From withholding evidence, to perjury, to coercion of confessions and witnesses, prosecutorial misconduct was at the root of a majority of reversals, and 5.6% of all death penalty sentences since 1972 were reversed because of prosecutor misconduct, according to a study Tuesday from the Death Penalty Information Center.
That means at least 1 in 20 people who were sentenced to death row had trials where prosecutors acted unethically. This points to a major flaw in the country's criminal justice system, the center's executive director Robert Dunham told Law360.
This data is alarming — and may be only the tip of the iceberg of prosecutor misconduct in these high-stakes cases, as many county justice systems are not incentivized to report or investigate unethical conduct, Dunham noted.
"People are becoming increasingly aware that prosecutorial misconduct is a serious and systemic problem, but I don't think any of us appreciated how big a problem it actually is," Dunham said. "5.6% is stunning, but we know it's an understatement of how serious the problem is."

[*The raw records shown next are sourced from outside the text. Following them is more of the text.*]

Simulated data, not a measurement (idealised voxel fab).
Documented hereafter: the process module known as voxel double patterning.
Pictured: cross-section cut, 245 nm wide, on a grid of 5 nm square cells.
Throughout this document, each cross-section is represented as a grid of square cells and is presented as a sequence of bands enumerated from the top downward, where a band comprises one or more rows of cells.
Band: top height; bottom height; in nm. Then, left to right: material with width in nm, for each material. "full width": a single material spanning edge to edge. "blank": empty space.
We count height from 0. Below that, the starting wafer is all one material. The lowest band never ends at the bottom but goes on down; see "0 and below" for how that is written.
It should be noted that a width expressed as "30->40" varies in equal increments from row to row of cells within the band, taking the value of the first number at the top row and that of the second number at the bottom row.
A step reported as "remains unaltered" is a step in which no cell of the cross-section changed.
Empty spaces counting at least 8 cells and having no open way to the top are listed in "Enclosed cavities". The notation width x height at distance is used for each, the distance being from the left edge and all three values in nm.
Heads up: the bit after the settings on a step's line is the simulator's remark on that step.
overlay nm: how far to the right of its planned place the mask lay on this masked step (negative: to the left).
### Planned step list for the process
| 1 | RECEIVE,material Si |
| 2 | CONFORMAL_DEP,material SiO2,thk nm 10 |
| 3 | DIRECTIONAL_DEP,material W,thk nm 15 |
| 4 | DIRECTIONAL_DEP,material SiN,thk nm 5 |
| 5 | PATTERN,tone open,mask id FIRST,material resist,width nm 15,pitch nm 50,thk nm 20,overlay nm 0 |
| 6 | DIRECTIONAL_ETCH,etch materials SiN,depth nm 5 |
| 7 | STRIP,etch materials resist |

This year marks the 50th anniversary of the 1972 U.S. Supreme Court decision Furman v. Georgia , which invalidated nearly 700 death sentences and found that states had been using the death penalty arbitrarily. The decision, in theory, limited the scope of executions across the United States. However, many advocates have pointed out that 50 years later, the system is still deeply flawed.
The Death Penalty Information System this year compiled a database tracking the over 9,700 death sentences in the U.S. since 1972. Of those, the data showed only about 1,547 people have been executed by the state, and at least 189 people who were wrongly convicted and sentenced to death were exonerated.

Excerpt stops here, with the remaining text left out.